In 2011, Norway's currency situation was dominated by the remarkable strength of the Norwegian krone (NOK), which reached its highest levels in decades against both the euro and a trade-weighted index. This surge was fundamentally driven by high global oil and gas prices, as Norway is a major energy exporter. The resulting large trade surpluses and substantial foreign currency inflows created sustained upward pressure on the krone, a phenomenon often referred to as "petro-currency" strength.
This strong krone presented a significant policy challenge, creating a pronounced two-speed economy. While the booming offshore energy sector and related industries thrived, the traditional export-oriented and tourism sectors, such as manufacturing and seafood, faced severe competitive pressure in international markets. Domestic industries also struggled against cheaper imports. Consequently, Norges Bank, the country's central bank, faced a complex balancing act: it needed to raise interest rates to cool a overheating domestic housing market and contain inflation, but higher rates would further attract foreign capital and strengthen the krone, exacerbating the problems for non-oil exporters.

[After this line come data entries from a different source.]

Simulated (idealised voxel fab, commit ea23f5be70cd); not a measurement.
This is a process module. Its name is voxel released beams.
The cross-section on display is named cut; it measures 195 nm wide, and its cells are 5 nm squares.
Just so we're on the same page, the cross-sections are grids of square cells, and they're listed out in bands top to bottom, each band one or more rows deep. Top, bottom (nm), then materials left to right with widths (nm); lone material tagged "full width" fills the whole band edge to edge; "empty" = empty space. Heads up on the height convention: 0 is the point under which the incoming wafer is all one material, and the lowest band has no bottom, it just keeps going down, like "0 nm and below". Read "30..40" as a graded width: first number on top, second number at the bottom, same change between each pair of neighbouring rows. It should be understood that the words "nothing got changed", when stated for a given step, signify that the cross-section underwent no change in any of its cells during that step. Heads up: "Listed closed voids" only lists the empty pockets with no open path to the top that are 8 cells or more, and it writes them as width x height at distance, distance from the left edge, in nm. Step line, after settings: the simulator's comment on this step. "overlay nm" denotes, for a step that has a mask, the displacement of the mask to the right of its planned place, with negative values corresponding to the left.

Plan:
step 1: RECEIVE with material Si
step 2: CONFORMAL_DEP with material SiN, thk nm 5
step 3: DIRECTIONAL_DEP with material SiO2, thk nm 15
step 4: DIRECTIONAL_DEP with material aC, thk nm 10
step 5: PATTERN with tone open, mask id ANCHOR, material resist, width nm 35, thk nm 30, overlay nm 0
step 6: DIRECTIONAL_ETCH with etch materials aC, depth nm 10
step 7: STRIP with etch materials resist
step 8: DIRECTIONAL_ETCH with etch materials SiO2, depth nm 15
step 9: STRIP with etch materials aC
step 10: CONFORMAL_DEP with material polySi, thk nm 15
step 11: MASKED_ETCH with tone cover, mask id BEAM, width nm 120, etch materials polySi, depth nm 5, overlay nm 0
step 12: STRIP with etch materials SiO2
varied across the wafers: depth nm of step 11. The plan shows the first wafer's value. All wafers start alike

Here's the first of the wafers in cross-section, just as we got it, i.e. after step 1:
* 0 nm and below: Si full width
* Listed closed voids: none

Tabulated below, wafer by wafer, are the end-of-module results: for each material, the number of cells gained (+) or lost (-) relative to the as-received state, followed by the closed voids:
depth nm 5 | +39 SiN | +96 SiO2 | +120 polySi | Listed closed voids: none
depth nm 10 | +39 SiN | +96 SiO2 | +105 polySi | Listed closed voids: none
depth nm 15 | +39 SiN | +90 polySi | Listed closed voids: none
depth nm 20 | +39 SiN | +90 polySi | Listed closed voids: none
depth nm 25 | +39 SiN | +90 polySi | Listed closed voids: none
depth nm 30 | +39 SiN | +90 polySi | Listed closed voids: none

In response, Norges Bank adopted a cautious and gradual approach to monetary tightening throughout 2011, often signalling that future rate hikes would be slower than previously anticipated to temper krone appreciation. Furthermore, the government continued its strict adherence to the "fiscal rule," which mandates that only the expected real return from the massive Government Pension Fund Global (the oil fund) be spent in the state budget. This self-imposed fiscal discipline helped to sterilize a portion of the petroleum revenues from the domestic economy, mitigating inflationary pressures and moderating, though not eliminating, the krone's ascent.